Before moving to Baltimore last year, David Haynes spent a good deal of his time in his bedroom in Chattanooga making songs that would come to be released under the Jim Shorts banner. Fuzzed-out riffs and roughed-up melodies bend and twist themselves into a number of shapes and textures, giving his songs a flexible and fluctuating appearance. Stacking his songs with lo-fi indie rock and guitar pop revelations that bring to mind the early days of Matador and Merge Records, he trades on our memories of the '90s without leeching off of our nostalgia. He adapts these familiar sounds to his own needs and does so without sacrificing the band's burnished rock momentum and unique melodic extrapolations.

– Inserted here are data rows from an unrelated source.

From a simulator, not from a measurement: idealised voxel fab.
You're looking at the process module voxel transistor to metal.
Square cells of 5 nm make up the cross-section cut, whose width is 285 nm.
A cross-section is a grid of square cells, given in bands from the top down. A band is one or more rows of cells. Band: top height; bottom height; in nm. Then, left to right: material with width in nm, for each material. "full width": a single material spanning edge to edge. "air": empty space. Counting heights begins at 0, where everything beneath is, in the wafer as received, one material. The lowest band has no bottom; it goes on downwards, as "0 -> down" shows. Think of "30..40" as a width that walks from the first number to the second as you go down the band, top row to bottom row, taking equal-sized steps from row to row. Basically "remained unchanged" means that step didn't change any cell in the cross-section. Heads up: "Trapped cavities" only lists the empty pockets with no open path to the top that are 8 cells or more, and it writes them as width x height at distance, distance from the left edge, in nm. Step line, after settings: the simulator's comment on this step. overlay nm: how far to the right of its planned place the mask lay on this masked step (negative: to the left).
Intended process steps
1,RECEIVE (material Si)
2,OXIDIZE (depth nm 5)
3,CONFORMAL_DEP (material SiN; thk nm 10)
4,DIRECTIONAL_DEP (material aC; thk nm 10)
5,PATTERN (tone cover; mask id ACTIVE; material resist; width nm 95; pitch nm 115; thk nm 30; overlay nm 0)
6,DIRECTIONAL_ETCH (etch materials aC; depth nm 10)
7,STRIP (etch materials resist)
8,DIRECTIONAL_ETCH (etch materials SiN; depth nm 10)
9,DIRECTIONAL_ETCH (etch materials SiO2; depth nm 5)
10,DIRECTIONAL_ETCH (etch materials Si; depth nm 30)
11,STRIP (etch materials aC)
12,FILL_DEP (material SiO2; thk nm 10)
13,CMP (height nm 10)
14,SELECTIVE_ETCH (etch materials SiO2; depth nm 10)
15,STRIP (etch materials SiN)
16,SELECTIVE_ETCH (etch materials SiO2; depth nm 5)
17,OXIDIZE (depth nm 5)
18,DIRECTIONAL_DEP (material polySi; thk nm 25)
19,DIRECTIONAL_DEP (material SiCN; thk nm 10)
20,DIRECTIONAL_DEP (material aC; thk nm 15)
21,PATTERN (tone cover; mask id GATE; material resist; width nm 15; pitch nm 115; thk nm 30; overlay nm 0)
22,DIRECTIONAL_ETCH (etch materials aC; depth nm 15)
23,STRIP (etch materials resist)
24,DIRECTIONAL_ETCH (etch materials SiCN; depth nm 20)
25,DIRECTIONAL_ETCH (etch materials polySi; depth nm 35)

But with his recent relocation, he's found a few new musicians to fill out the band and has delivered a new record that feels light years ahead of his earlier work. Recorded in April of last year at Spanner Sound while he was still living in Tennessee, "Halo Repair" marks a change of approach for Haynes. Produced and engineered by Jarrod Gee, the album is built around himself on vocals, guitar and keys; Gee on Bass; and Ryan Roddy on drums. The bedroom project sound is gone, replaced by a widescreen indie rock rush that comes at you without warning. As a three-piece, they make music that could easily pass for a much larger band; the music feels broader and more open-ended, less reserved in its movements and more matured in its execution.
"It's a record about finding the people and things that make you feel connected to the universe," Haynes explains. And throughout the record, he tackles this idea in a number of different ways, but regardless of its surrounding sound, this sentiment is expertly crafted and doesn't pander to shallow emotional responses. Tracks like "24,000" and "Tree of Life, MD" are meticulous pieces of fuzzy pop perfection, with the guitars swirling and stomping in the same breath and the band fully committing to their influences: namely Mascis, Martsch and Pollard. But with any great band, the art is in how they redefine the sounds that have become such a part of shared musical lexicon over the past few decades. And Jim Shorts manage this herculean task with little effort.
They're able to blend the roughness of classic indie rock with the buoyancy of underground pop in a way that suggests a laundry list of inspirations but which doesn't bind them to any specific aesthetic. They're free to mix and match as they see fit, which they do to great effect across the record. From the anthemic release of "Open Arms of a Canyon" to the heartland-rock-meets-GBV vibes of "Phenomena," they careen from one moment to the next in a wash of crunchy guitar rhythms and pop-centric melodies. You can trace a line all the way back to The Box Tops if you want and then all the way back up to Superchunk -- their history runs that far back. But rather than just mimic the motions of these earlier bands, Jim Shorts task themselves with reinventing these ramshackle pop-rock sounds in a modern setting.
The album closes with "Big Deaths," a relatively brief song that brings to mind the work of Pavement and Sebadoh in all their brusque pop noise. And it's a fitting way to end a record that feels like it's dealing with a bare minimum of filler and proceeds to get in and out in about 30 minutes. A product of both the band's desire to reimagine their influences while paying dutiful homage, "Halo Repair" courses with a pragmatic pop personality. They're aren't afraid to go big (see the aforementioned "Phenomena" and "Open Arms of a Canyon") but usually find ways to get their point across through less ostentatious ways.
This results in a collection of songs that knows exactly what it is and shows no signs of hesitation in its movement. Full of jangling bits of pop and rock mass, and offering up some hummable melodies, the album reveals that there is still something to be said for a band that can handle these communal sounds in a reverent and relatable way -- and do it without simply making us want to go listen to "Radio City" by Big Star instead. I mean, do that too, of course, but don't forget to keep "Halo Repair" where you can reach it at a moment's notice. So whether you're looking for jangle-pop or indie rock (or some opaque variant of the two), you'll be hard-pressed to find a better record than this for those times when you need a late night session of melodic fuzz and pop commotion.